An Introduction to Indian Cuisine
The exotic flavors of Indian cuisine please many around the world, but the seasonings, ingredients and dishes are baffling to many. However, unlike most other cuisines, Indian food cannot be described as having specific ingredients and flavors because the food is as diverse as the country itself.
Most restaurants in the United States serve North Indian food, with a splattering of south Indian here and there. But it is interesting to note that each state in the country has its own cuisine, and the dishes are varied. However, for the sake of a clearer explanation, let me broadly classify Indian cuisine by the two major regions of country itself—North Indian and South Indian.
Bread (such as parathas, chapattis, puris and naan) is central to North Indian cuisine. (Rice is eaten on special occasions). The bread is most commonly made of wheat, but other grains are used as well, such as corn and millet. The curries, lentils and chutneys prepared North Indian style are designed to go well with flatbread, and so the ingredients most commonly used are chilli powder, coriander powder, cumin powder, garam masala, and several other combinations of spices. Liberal amounts of ghee (clarified butter), cream and butter are also used while cooking.
Vegetables or combinations of them are made into curries, while lentils such as kidney, black-eyed, garbanzo, and moong beans are used to make dal, another accompaniment for the bread.
Non-vegetarian favorites include tandoori chicken (chicken marinated in spices and cooked in a clay oven), butter chicken, chicken tikka, and lamb preparations that come from Mughlai (Mughal) traditions. Fish is common ingredient in eastern and western Indian dishes, owing to their proximity to the ocean.
Most South Indian dishes are prepared to accompany the region’s staple food, rice. For that reason, strong flavors such as the coriander and cumin powders and various masalas are avoided. Ingredients such as mustard, cumin and fenugreek seeds, along with green chillies and curry leaves lend their subtle flavors to most vegetable dishes. Chutneys are a prominent side dish in this cuisine, served along with the main curry, lentils and gravy dishes.
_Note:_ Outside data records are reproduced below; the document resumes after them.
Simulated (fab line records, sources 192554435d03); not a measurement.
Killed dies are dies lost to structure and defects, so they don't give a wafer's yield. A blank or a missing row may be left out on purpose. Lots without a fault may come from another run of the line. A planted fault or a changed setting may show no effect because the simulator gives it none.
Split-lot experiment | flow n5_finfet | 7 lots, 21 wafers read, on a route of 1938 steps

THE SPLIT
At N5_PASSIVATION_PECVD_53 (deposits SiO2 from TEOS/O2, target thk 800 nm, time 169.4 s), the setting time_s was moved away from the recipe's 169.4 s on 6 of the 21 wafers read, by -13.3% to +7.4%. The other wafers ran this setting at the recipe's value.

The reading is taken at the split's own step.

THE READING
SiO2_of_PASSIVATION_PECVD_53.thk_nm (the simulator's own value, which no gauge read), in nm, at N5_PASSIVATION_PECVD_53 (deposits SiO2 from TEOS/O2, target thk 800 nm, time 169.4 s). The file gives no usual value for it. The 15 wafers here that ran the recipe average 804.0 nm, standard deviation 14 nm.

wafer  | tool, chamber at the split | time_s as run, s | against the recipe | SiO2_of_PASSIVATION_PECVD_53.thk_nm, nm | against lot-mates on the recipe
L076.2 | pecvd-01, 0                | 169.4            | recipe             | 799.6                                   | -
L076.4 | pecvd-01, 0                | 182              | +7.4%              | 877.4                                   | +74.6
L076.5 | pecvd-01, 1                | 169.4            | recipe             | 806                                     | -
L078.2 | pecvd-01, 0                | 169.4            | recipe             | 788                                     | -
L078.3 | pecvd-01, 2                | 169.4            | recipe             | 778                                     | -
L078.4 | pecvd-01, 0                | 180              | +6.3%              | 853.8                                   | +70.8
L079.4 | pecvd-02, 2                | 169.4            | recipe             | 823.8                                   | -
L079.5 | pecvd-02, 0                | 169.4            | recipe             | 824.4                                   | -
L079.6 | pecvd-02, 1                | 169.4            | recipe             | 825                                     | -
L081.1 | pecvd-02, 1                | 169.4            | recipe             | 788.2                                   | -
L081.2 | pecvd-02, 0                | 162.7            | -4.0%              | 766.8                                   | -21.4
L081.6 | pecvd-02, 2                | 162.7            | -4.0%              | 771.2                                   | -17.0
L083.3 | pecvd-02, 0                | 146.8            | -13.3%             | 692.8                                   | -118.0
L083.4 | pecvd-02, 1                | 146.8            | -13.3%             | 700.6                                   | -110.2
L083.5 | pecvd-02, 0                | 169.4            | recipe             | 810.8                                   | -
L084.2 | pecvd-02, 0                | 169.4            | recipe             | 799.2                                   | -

South Indian food is also marked by several snacks, or what are traditionally eaten as breakfast. Dosa, idli, utthapam, vada, etc. are basically combinations of different lentils and rice (soaked overnight and made into a paste). The batter is then spread into a circle and cooked on a hot griddle in the case of dosas and utthapams, while it is steamed in the case of idlis. Vadas are made from deep frying the batter. There are different variations of each of these dishes as well, and they are eaten with a chutney or soup-like gravy.
Coconut is a common ingredient in most South Indian dishes.
Seafood dishes such as prawns, shrimp, lobsters and fish are typical of the coastal regions of south India.
The desserts of these regions are very different as well, with north Indian desserts using more refined sugar while jaggery is commonly used to lend its sweet flavor to south Indian ones.